Sunday, 14 April 2013

On the road

Having signed up many volunteers back in January, and following weeks of cold weather, the Strettons Area Community Wildlife Group moth trapping surveys are finally underway. Last night I paid a visit to our first 'client' in the Strettons and a new moth trap was given its first outing. I called round this morning to go through the contents, and we were not be disappointed.
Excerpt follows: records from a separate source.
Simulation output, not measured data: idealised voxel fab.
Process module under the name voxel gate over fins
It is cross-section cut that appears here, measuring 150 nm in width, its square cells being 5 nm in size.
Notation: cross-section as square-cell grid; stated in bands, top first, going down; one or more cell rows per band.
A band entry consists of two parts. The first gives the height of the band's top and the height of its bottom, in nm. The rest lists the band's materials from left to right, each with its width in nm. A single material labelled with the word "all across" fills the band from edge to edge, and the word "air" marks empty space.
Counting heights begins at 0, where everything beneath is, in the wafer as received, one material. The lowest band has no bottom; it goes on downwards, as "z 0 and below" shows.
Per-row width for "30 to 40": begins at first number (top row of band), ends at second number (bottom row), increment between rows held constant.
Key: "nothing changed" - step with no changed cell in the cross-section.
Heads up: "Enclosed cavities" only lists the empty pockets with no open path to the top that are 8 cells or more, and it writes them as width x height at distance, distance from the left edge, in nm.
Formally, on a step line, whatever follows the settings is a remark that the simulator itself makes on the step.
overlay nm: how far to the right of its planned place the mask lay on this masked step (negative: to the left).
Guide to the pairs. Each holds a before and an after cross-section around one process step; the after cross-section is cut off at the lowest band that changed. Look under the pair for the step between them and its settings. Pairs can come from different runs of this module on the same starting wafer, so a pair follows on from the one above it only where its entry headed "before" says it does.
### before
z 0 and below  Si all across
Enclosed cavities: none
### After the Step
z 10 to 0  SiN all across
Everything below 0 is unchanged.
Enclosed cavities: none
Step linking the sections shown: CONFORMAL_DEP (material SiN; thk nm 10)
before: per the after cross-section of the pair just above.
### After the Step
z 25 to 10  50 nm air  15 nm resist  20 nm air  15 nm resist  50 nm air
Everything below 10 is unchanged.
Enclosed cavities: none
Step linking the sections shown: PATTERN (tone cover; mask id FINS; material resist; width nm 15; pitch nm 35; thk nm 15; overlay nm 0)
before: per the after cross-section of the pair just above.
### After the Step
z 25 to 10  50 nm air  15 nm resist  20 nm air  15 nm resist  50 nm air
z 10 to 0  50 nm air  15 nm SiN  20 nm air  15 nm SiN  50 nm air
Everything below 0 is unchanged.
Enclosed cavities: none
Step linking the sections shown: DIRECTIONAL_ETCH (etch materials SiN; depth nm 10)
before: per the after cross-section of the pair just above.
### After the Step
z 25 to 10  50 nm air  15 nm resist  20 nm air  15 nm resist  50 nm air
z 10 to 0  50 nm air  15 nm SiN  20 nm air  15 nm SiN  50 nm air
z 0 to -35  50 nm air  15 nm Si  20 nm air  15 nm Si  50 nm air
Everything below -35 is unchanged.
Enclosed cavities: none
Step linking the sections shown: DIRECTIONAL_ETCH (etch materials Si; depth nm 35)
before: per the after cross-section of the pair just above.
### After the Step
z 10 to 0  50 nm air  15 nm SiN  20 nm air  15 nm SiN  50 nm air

The first thing that caught my eye was a micro moth roosting near the trap. It was not a species familiar to me and my initial identification forays in the Crambidae group were wide of the mark. Once back home I had another look and worked out I was looking in the wrong family, and then was quickly able to identify it as a Diurnea fagella. This species shows sexual dimorphism in terms of wing shape, and this example was a male.

Diurnea fagella

Also lurking on the outside of the trap was a new species for me, and one of four Orthosia species on offer. A very nice Twin-spotted Quaker, with the distinctive blackish 'twin spots' near the base of the forewing.

Twin-spotted Quaker

Once the trap was inside and being emptied, the other quakers started. There were four Common Quakers and seven Small Quakers. One of the latter caused me confusion, as I was thrown by the reddish colouration and dark filled stigmata and this led to an incorrect identification of Blossom Underwing. A closer look at home showed I was well wide of the mark and, as the picture below shows, it was a Small Quaker.

Small Quaker

The final Orthosia was a fine Hebrew Character, the best looking moth of the morning. We finished up with a worn Chestnut that caused some brief head-scratching, and four Red Chestnuts.

So a successful first outing, lets hope that the next few visits live up to expectations.